The internet doesn't have a single inventor; it was the result of decades of collaborative research by computer scientists, engineers, and government agencies. However, two people are generally recognized as the "fathers of the internet": Vinton Cerf and Bob Kahn.
In the 1970s, Cerf and Kahn invented TCP/IP (Transmission Control Protocol and Internet Protocol). This was the breakthrough set of rules that allowed different, separate computer networks to "speak" the same language and connect with one another, forming the global "network of networks" we know today.

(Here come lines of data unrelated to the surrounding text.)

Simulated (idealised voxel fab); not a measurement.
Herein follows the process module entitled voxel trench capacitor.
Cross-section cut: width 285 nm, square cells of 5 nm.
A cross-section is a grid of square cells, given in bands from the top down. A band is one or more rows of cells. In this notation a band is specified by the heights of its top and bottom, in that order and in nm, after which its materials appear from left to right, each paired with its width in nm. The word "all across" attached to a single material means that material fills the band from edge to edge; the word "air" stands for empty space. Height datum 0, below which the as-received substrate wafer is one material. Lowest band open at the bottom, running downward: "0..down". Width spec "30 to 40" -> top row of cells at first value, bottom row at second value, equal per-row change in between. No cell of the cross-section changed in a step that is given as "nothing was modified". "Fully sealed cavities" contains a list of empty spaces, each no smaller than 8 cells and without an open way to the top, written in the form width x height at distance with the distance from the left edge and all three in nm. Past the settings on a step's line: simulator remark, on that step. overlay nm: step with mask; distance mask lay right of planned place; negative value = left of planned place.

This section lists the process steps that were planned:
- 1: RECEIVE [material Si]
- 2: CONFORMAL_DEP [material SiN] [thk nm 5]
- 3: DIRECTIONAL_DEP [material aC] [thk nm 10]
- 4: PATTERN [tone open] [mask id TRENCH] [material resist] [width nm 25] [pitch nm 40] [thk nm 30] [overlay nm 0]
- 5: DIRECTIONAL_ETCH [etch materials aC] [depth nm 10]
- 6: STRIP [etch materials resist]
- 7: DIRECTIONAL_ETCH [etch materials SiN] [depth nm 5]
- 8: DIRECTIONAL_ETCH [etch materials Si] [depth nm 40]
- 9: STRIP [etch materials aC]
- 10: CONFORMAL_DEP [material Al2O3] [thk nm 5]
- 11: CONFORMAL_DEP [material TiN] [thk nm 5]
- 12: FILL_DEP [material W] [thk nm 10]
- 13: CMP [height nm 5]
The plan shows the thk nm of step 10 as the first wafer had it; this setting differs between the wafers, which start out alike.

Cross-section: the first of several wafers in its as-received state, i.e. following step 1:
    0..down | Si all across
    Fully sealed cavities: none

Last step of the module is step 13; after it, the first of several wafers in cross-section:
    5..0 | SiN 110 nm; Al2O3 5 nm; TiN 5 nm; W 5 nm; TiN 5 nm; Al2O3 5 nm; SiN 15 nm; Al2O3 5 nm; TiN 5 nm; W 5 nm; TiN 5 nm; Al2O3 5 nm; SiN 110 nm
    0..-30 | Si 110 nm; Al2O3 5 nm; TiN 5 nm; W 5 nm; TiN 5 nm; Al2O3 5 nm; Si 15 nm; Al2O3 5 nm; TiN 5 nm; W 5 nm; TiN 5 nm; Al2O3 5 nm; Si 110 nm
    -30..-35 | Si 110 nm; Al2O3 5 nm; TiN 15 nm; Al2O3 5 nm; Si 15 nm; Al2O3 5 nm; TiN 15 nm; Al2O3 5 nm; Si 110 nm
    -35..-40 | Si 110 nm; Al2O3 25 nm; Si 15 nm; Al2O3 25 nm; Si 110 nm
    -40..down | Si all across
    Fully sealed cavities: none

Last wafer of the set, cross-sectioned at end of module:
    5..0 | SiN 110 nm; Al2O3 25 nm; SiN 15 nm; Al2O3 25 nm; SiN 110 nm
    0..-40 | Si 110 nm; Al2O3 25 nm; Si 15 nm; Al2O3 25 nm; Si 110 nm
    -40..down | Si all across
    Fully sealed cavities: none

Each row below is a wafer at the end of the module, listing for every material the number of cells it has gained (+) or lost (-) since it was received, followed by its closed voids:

Here is how it actually came together:
The Concept and ARPANET
1960s
The U.S. Department of Defense's research arm (ARPA) funded a project to create a robust, fault-tolerant computer network. Scientist J.C.R. Licklider proposed the idea of a "Galactic Network" of interconnected computers.
The First Message
1969
The first working prototype, ARPANET, came online. The first message was sent from a computer at UCLA to one at Stanford. They tried to type "LOGIN," but the system crashed after the first two letters, making "LO" the first internet message.
The Internet is Born
Jan 1, 1983
ARPANET officially switched its core networking protocols to Cerf and Kahn's TCP/IP. This date is widely considered the official birthday of the modern internet.
The World Wide Web
1989
Computer scientist Tim Berners-Lee invented the World Wide Web. While people often confuse the two, the internet is the physical network of connected computers, and the web is the system of linked documents and web pages (like the one you're looking at right now) that runs on top of the internet.